Artificial Intelligence (AI) has always been a bit of a daunting topic for me; thinking that there could one day be robots walking alongside us without us even realizing it made me a little paranoid. My thoughts would immediately go to movies like iRobot and the Terminator where humanity would be overrun by self-aware robots. However, the more I began to investigate what AI is and the uses it’s currently being developed for, I began to take a more pragmatic view of the technology. Most interestingly, there’s a myriad of uses for AI in learning and development, making training more effective for trainees, and facilitating the development of material for trainers.
AI uses for Learning and Development
Perhaps the biggest impact of implementing AI in learning and development is the ability to create individual learning plans based on data collected and created by trainees. With the ability to analyze data, AI can effectively recommend courses based on a multitude of factors related to educational backgrounds, organizational standing, and employee behaviour. Being able to tailor educational experiences for an individual can make learning more effective, as trainees receive only what is pertinent to them, and not standardized training for the masses. AI can also help trainees further their learning journey’s by consistently recommending, prompting, and reporting on training; a massive task in larger organizations.

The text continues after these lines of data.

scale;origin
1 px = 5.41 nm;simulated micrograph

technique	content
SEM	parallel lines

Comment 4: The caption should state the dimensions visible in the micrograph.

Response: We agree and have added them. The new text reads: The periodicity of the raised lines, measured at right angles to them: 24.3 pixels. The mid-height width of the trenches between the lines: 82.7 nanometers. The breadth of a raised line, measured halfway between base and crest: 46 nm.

On the organizational side, AI can significantly improve learning and development operations by streamlining the creation, analysis, and reporting of training activities. With AI, instructional designers are free to focus on creating quality content for users, instead of focusing on what to create content on. Instructional designers are aided by the fact that AI can help analyze which courses are being taken, how the audience is receiving them, and where problems lie in curriculum – allowing for more time spent creating materials, and less time deciding what to create.
Besides the benefits to instructional designers, organizations themselves can receive major benefits from AI. Likely to be the most significant benefit of implementing AI into learning and development platforms, are the overall cost savings stemming from greater automation in course selection, delegation, and approval. Alongside cost, the organization can help sway cultural change and accelerate education in critical areas at a much more rapid pace than without the help of AI due to the real time insight provided by AI.
The flip side of AI
AI, however, doesn’t come without its challenges, as there can be many barriers prior to successful implementation. The initial cost of implementing AI in your learning and development platform can be very high because the human capital required to design, implement and maintain the platform is significant.
People can also be negatively affected by an AI implementation – especially those with a predisposition to fearing a future with AI. Those not used to having their computer software know more than them, or those uncomfortable with the mass collection of their personal data, will be slow to adopt and trust automated systems. Existing learning and development workers may also feel their job security is threatened with the presence of an automated platform, when in reality it means that roles would be adapted or new roles will be created to supplement the benefits of AI.
Artificial intelligence is prevalent in many of our daily tasks; it’s in our emails, browsers, and movie streaming services, usually without us recognizing it. These benefits from AI will only continue to grow as it creeps into more of our professional and personal activities. As change management and learning consultants, it’s important for us to keep up to date on technology advances and embrace their numerous advantages. As such, AI should not be ignored as it will provide numerous benefits to those companies managing change and learning activities.